In latest decades, with the development of Internet of Things, cloud computing, big data and other information technology, the overall goal is to raise the intelligence of economic and social network. Thus, intelligence and interconnection are characteristics of this age.
Individuals, enterprises and government agencies all have a material conscious information network-based model (material conscious information network – MCIN) that performance desires and intentions in an interconnected and intelligent network. The MCIN, evolved from traditional internet to a large-scaled, open-styled, self-organized and ecological intelligent network, is required by the future networked system that with the characteristics of proactive personalized consumption, direct centralized distribution, intelligent decentralized manufacture and ecological self-organized system (Ashdown and Dunne, 2006). Any relationship between the MCIN nodes is a supply–demand relationship.

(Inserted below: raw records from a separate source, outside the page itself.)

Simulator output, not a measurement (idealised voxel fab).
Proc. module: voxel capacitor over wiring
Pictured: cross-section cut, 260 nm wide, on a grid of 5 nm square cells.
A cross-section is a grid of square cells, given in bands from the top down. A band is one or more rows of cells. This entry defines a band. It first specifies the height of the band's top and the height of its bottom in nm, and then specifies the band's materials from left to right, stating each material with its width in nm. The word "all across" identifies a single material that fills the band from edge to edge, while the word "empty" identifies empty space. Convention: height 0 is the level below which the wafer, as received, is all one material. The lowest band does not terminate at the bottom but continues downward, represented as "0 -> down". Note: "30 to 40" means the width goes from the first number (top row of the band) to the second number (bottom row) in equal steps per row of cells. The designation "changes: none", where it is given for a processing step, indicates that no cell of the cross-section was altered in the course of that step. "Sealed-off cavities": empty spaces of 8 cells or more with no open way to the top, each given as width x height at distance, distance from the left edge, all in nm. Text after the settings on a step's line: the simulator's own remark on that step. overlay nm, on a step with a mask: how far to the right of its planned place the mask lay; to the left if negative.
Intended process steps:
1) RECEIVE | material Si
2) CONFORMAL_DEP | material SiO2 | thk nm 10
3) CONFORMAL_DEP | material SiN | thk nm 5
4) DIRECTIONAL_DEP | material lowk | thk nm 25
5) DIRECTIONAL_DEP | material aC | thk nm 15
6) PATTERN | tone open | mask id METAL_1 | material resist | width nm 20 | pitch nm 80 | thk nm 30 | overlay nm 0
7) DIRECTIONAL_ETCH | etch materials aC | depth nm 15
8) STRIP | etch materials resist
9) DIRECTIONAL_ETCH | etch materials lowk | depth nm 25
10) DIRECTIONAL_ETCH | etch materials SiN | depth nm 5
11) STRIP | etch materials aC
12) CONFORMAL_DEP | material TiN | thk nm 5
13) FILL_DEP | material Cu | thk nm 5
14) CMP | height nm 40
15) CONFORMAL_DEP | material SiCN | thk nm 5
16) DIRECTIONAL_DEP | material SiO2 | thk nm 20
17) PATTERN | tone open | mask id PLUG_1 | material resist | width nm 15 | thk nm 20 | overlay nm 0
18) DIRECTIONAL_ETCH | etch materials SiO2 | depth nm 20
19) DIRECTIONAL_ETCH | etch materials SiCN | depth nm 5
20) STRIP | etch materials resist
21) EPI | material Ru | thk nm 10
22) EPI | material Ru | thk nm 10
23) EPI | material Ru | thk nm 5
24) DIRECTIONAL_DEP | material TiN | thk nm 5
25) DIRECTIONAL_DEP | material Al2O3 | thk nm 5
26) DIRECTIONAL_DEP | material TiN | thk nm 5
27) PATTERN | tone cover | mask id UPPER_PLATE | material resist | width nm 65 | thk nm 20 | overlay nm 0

Crowd science nowadays has come into people’s insight, which also reflects on clothing industry. Clothing design is the sole duty of professional designers, but everyone has a choice to supply his/her own design. That is what we called crowd-designing. Some related patterns have been provided but not in common use, and further research will be made in this paper.
To address the aforementioned problems, we present new models of clothing products and person (including customers and designers) based on MCIN models, integrated with new design patterns to reconstruct an improved supply–demand relationship in clothing industry. Furthermore, we develop a prototype of novel e-commerce platform based on the new model to prove the effectiveness of the CDCI modeling.
The reminder of paper is organized as follows. Section 2 reviews existing related work for designing patterns and MCIN-based models and also highlights the key contributions of this study of work. Section 3 formulates some new clothing design patterns based on Crowd Science. MCIN-based models of persons and products are presented in Sections 4 and 5. Implementation of the prototype system is developed in Section 6. The last section summarizes the work and provides a direction of future work.
2. Related work
Great importance has been attached to supply–demand relationship in clothing industry, with great meaningful research, and practice on 3D modeling of clothing and customers has been done and of course have made great contributions.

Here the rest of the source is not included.